Book Review: Betsy Leondar-Wright: Missing Class: How Seeing Class Cultures Can Strengthen Social Movement Groups
Cold weather getting you down? Why not curl up by the fire with a good book?
Betsy Leondar-Wright : Missing Class: How Seeing Class Cultures Can Strengthen Social Movement Groups. Ithaca, NY: Cornell University/ILR Press, 2014. 288 pp. $21.95, paperback.
Read the review by Fabio Rojas of Indiana University Bloomington from the OnlineFirst section of Administrative Science Quarterly.
Social class has always been an important element in research on social movements and their organizations. Much of it stems from Marx, of course, but also from later authors such as Alberto Melucci, Claus Offe, and Kathleen Blee who examined the ways that social class shapes how people pursue political goals. This recent book is an examination of how social class shapes activism. Using data from two years of field work and dozens of interviews, Leondar-Wright shows how class differences guide activists as they work together.

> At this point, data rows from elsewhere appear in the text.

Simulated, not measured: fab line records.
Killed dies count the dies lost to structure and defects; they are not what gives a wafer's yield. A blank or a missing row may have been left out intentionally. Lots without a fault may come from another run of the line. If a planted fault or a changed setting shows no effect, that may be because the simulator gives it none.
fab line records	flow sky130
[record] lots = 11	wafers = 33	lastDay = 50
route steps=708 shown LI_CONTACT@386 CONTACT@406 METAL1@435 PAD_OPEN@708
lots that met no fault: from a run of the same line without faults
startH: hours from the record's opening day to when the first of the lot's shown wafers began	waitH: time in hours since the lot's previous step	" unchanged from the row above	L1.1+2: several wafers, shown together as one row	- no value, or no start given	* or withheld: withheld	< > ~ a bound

This book has many virtues. For example, it presents a typology of progressive groups that captures the major streams of North American progressivism, including its most radical elements, such as anarchists. The numerous illuminating examples of people employing class-based rhetoric in their meetings is another strength. The book’s greatest virtue is that it makes a strong case that class cultures do create substantial barriers among activists and can undermine their groups’ efficacy. Anyone working with people of varying class backgrounds will appreciate the material presented in this book.